By Lata Jha:
I often wonder what made me want to become a journalist. It definitely wasn’t my social skills. Most people would call me an introvert, but I’m just not the kind of a person who would go up to people and initiate a conversation. That absolutely doesn’t mean that I’m not interested in their lives or stories. I am. I live to tell tales, and bring out stories. It just means that I don’t know how to begin asking questions.
It would be worth mentioning that amongst several other things, I’m scared of unfamiliar spaces. It was thus a shock to my parents when I began reporting in the Bronx during my first week at Columbia University Graduate School of Journalism, where I’m currently enrolled for a Master’s degree. The Bronx is not New York’s most peaceful, prosperous neighbourhood. It has its share of horror tales. A single child from a protective family, I have lived my life in India being chaperoned, and escorted to every single place, from school to college to social outings. I had never stepped out by myself, not even to get notes photocopied. That made me the butt of a lot of jokes, but my parents just never had the heart to let me be on my own.
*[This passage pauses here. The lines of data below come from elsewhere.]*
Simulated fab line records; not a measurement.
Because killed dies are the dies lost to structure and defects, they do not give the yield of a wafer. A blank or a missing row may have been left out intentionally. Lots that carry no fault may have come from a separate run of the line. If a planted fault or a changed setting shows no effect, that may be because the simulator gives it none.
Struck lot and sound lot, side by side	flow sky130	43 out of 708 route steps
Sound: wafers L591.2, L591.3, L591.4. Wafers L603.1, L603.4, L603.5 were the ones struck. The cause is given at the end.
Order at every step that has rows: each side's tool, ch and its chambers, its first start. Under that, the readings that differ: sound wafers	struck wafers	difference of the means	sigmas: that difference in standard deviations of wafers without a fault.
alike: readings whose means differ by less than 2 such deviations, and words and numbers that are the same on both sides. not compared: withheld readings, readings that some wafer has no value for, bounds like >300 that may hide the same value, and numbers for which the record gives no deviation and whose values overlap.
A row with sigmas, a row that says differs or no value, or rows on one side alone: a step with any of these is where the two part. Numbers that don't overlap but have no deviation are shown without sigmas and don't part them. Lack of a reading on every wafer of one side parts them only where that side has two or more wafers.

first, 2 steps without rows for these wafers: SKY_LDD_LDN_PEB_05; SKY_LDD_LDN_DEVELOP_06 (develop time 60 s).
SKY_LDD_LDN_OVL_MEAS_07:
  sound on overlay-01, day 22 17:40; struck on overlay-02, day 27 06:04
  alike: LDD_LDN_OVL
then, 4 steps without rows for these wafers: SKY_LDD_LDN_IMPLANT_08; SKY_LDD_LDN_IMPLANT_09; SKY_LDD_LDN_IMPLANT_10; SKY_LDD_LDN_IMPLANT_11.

I don’t know how they managed to send me to a different country, a different continent, or how they lived with the thought of me touring this alien city, and meeting strangers at odd hours, all by myself. It’s a conversation we haven’t had yet. But I’m guessing that it was because I had made it clear that I wouldn’t have it any other way.
Reporting for three months in the Bronx took me to a lot of places, and introduced me to a lot of people. Perhaps it was somewhat destined for me to begin my journey, and have my first interview turn out the way it did, to be able to survive the uphill struggle of the next three months.
He was a counselling representative at a community-based partnership that provides social services and legal representation in the Bronx. I was pursuing a different story altogether (one that turned out to be a complete disaster ultimately, if I may add), and met him accidentally. At that time, I was hungry and nervous for a story, for sources, for quotes. I didn’t want quality; I just wanted to hand in an assignment and prove my commitment. He seemed willing to talk, so I asked him if he would like to be a character I could shadow for an entire day. “Can I come home and meet your family?” I asked. He agreed.
Now, when I think of it, I have absolutely no idea why, or how I had done it. Within a week of being on my own in an alien country, I was with a stranger in his apartment trusting nothing but my instincts.
And then, he began to talk. I don’t know if he was trying to be a helpful “character,” or if he just let it flow, but he talked. He spoke of the American education system, of immigration, of politics, his love for dogs, sports, and so on. Somewhere down the line, conversation veered towards his family. I usually avoid asking personal questions if they have nothing to do with the story, so I don’t know how it was initiated.
“I was brought up as the son of, who were actually, my grandparents,” he said. “I was born out of wedlock to my sister, who was actually my mother.”
I was shocked. And uncomfortable. It was never my intent to either probe, or write about such private details. And I didn’t incorporate them in the story. “How did you find out?” I asked him finally.
“I was a smart kid. I figured it out,” he smiled.
In a conversation over the course of a couple of days, he also mentioned that he had separated from his wife, and hadn’t seen his only son in years. His second wife seemed to be having issues too. When I asked him if I could photograph him at his workplace, he said he didn’t mind it except that I’d have to speak to the director, a lady who ‘had a lot of stuff of her own going on’.
“You seem really troubled by all the women in your life,” I said. He laughed loudly, but didn’t say anything.
In those two days, I saw him interact with a number of people who came to his office, seeking help. Some just needed contact details, while others were looking for everything from shelter to courage. As he listened to their anguished tales, and pacified them like a kind, elderly uncle, I saw him forget his own troubles, his tough life, his many challenges. I saw him give all of himself to them, and perhaps seek solace in the fact that at least somebody went out of that door, a little less miserable.
I didn’t initially know what to make of my meeting with him. It didn’t give me a fantastic story. But it taught me to overcome my fears, and made me realize that I’m tougher than I think. Also, that people are, more often than not, willing to share their stories, and let you into their homes and hearts if they feel they can trust you.
For a reporter on her first job, there couldn’t have been a bigger lesson. For a girl away from home for the first time, there couldn’t have been a more unforgettable starting point. I’m not saying that you will always have these preposterous encounters, and that you will someday look back, smile on, and feel grateful. What I am saying is that in its own way, life will help you see how important it is to broaden your horizons. So, if like me, you treasure your comfort zone, go out there today, and challenge yourself. Do not hold back.